Dan M writes:
So there’s a window here between the A7R II and whatever the “D820” will actually be.
Let’s put it this way: if we knew the next D820 or whatever was going to be 50mp or more and had a really good EVF, then the A7R II loses some appeal. But if the next flagship Nikon doesn’t have EVF, well then things get messy and the A7RII looks to be an advantage for the next couple of years, especially for me with the Coastal Optics 60/4 on a shelf. And then there is the sensor difference you speak of....
You would think Nikon would wake up by now and go to EVF. Especially given where the whole product landscape will be in late 2016, early 2017.
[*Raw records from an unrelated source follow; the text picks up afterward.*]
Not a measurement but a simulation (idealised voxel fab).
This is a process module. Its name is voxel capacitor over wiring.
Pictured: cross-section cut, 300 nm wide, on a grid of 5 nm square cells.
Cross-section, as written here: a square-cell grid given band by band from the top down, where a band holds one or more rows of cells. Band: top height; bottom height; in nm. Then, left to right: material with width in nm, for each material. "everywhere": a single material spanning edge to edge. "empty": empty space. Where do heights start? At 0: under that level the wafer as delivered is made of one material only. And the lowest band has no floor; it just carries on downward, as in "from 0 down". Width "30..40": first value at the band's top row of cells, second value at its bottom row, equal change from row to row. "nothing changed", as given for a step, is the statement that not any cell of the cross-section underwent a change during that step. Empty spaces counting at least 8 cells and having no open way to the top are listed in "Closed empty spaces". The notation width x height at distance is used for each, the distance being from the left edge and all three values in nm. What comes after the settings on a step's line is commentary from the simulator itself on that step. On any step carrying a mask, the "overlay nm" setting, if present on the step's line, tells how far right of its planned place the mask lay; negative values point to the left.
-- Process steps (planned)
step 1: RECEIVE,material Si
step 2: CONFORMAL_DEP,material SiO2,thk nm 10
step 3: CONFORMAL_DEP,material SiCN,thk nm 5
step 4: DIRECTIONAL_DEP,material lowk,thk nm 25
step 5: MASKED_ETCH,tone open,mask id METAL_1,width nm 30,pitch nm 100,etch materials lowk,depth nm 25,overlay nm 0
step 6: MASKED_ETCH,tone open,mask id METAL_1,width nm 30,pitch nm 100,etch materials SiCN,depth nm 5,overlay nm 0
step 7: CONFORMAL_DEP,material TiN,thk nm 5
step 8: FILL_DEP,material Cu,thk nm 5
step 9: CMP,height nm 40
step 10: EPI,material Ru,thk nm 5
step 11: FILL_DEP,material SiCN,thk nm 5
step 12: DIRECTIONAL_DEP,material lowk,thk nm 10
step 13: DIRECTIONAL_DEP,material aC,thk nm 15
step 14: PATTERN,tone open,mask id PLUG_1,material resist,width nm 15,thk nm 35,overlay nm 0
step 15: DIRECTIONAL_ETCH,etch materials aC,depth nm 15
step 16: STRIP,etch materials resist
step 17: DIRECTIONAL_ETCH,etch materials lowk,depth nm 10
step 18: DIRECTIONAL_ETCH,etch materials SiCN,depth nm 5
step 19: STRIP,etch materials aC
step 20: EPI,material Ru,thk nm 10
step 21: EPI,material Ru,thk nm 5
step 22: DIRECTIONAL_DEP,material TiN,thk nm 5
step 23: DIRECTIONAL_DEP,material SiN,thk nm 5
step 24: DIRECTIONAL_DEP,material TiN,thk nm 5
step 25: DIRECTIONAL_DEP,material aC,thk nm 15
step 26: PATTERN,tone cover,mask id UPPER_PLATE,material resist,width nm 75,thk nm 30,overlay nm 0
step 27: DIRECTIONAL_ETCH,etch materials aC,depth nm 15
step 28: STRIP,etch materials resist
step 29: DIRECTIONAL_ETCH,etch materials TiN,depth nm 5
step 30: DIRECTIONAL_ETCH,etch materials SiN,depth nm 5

DIGLLOYD: Nikon seems to be asleep at the switch. A year ago, the D810 should have been upgraded with in-body image stabilization, an EVF option, a Retina-grade rear LCD, and relaunched as the Nikon D820. Because the dynamic range of the Nikon D810 is incredible, its results at ISO 64 are untouchable by Canon or Sony and those options would quell much of the desire I have in shooting the Sony mirrorless platform. It would not solve lens size issues, but then again the Zeiss Otus family is so large and heavy that a DSLR is the best platform. Just without the hassles please!
To Dan’s point, Canon introduced the Canon 5DS R which at 50 megapixels and no better dynamic range than its predecessor hit the market with a thud and collective yawn. It’s a nice camera and I’m glad to have it over the low-res 5D Mark III, but other than more megapixels and some niceties like improved shutter, it’s same-old same-old. And its dynamic range falls far short of the Nikon D810.
The DSLR still has a lot of legs in it and remains indispensible for a few more years, but what happens when sensor design with built-in focus pixels runs rings around DSLR autofocus? That day is just about here, if not already here in some respects. Then like the wedding photographer and similar crowd, the sports shooters will abandon the DSLR and go nuts for a camera that solves their worst challenge. Well, if the appropriate lenses are there, and they will be before long over most of the range. Nikon and Canon are ceding a big chunk of the market to Sony by inaction, rather than addressing specific areas that people care about.
I for one want an EVF as my #1 priority: I can’t see the rear LCD in dim light any more (presbyopia) and I’m grumpy that I have to carry a loupe just to see the rear LCD. Two years have passed since I wrote Old Geezers Need an EVF: the Rear LCD and Presbyopia are a Bad Combination For Aging Eyes, and yet CaNikon have done squat to address that fundamental usability issue for my needs. There you have it: the fundamental problem is that the CaNikon DSLRs are stuck in a time warp, oblivious to real needs (and still, incredibly, no 4K video in those hulking camera bodies). The same goes for the otherwise excellent Ricoh GR and the Sigma Merrill and Quattro point and shoots—no EVF and not even an EVF option. What are these companies thinking?
Ira K writes:
Speaking as an “old geezer” (60+ y/o), I find the larger body and lens size of the D810 far preferable for studio use than the Sony A7R. My aging hands have an easier time with the larger dials, buttons, and larger diameter lens rings. My ideal Nikon D810 update would have a larger high definition LCD, which is now my primary means of composing and focusing.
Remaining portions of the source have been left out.